I am able to manually request certificates via acme.sh - that thing seems to be working. Might be something with GUI or this acmeShellAuth.sh script from the guide. Maybe something very basic might fail. Like permissions etc… - but for testing / debugging I’ve set everything involved to 777 which lets permissions not look like the culprit this time…
Can you give me a hint where to start searching for whats failing? Why does that progress notification gets closed without any error message?!
Thanks for your replies, so GUI is indeed bugged currently, not my fault?
I’ve read somewhere, that API is deprecated and likely to be removed in future version. Which is rendering the acme.sh deployment script solution as a bit short living, since it is relying onto that WS-API.
So if that’s fixed, what’s the state of “Adding an Authenticator with a Shell Script”?
The docs are extremely sparse. They don’t really say what the script should do. Presumably it should invoke acme.sh, but with what options? Where/how should it install the certs? Should it use the --deploy-hook truenas_ws parameter?
As much as Dan’s scripts are great, if possible I’d like to stick with built-in functionality (it’s just one less piece of software to keep updated).
So I’ve been making some good progress, but one issue I’m hitting is that TrueNAS (or acme.sh or curl or something), is not sending a user-agent in some HTTP API request to my DNS provider. They consider this bot-like behaviour and blacklist my IP (even after just once! Grrr.).
What software is doing the actual communication to the DNS provider’s API? Am I correct that it’s a curl invocation from acme.sh?

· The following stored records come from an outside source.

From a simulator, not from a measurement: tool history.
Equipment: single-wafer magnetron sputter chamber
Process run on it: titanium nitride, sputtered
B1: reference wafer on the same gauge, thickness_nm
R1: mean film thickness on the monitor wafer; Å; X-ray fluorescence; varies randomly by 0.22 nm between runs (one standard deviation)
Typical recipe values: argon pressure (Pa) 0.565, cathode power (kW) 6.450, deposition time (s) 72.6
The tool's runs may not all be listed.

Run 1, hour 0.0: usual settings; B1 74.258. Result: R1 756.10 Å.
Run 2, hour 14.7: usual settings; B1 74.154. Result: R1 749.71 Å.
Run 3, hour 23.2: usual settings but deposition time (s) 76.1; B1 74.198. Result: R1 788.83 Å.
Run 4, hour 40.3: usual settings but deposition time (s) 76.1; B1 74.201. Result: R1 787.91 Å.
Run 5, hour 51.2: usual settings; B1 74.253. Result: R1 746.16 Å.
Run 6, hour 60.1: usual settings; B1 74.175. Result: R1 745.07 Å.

I added to my .acme.sh/account.conf the entry USER_AGENT=‘acme.sh-truenas’ but that seems to not have helped.
If you’re running acme.sh, TrueNAS is not involved. And if it’s causing your DNS host to act this way, that sounds like a bug–try searching the open issues for acme.sh and see if there’s one addressing it, or filing one yourself if you don’t find one.
Or you could consider using a different client like lego.
I should have added: if I invoke acme.sh myself manually from the shell, all is well.
It’s only when acme.sh is invoked by TrueNAS (clicking ‘create ACME certificate’ from ui/credentials/certificates) that I have this issue. Perhaps TrueNAS is invoking acme.sh in some kind of sandbox or something where environment variables are stripped, or `.acme.sh/account.conf` is not read?
What makes you think TrueNAS is invoking acme.sh at all? I don’t know what ACME client TrueNAS uses, but find / -name acme.sh on a TN 25.10.0.1 system doesn’t return anything.
Dan, I should have been clearer that this is all wrt my previous post on Oct 30.
I’m roughly following’s klaboor’s old how-to. I’m using TrueNAS’s “Authenticator with a Shell Script”. Like klaboor, my script invokes acme.sh. Or more precisely, it sources acme.sh and invokes acme.sh functions.
My DNS provider has agreed to whitelist me, so now I can do more than 1 test a day, so hopefully will figure this out…
OK, I found my main problem. Instead of adding to my .acme.sh/account.conf the entry USER_AGENT='acme.sh-truenas' I put directly in the script that TrueNAS invokes export USER_AGENT='acme.sh-truenas'.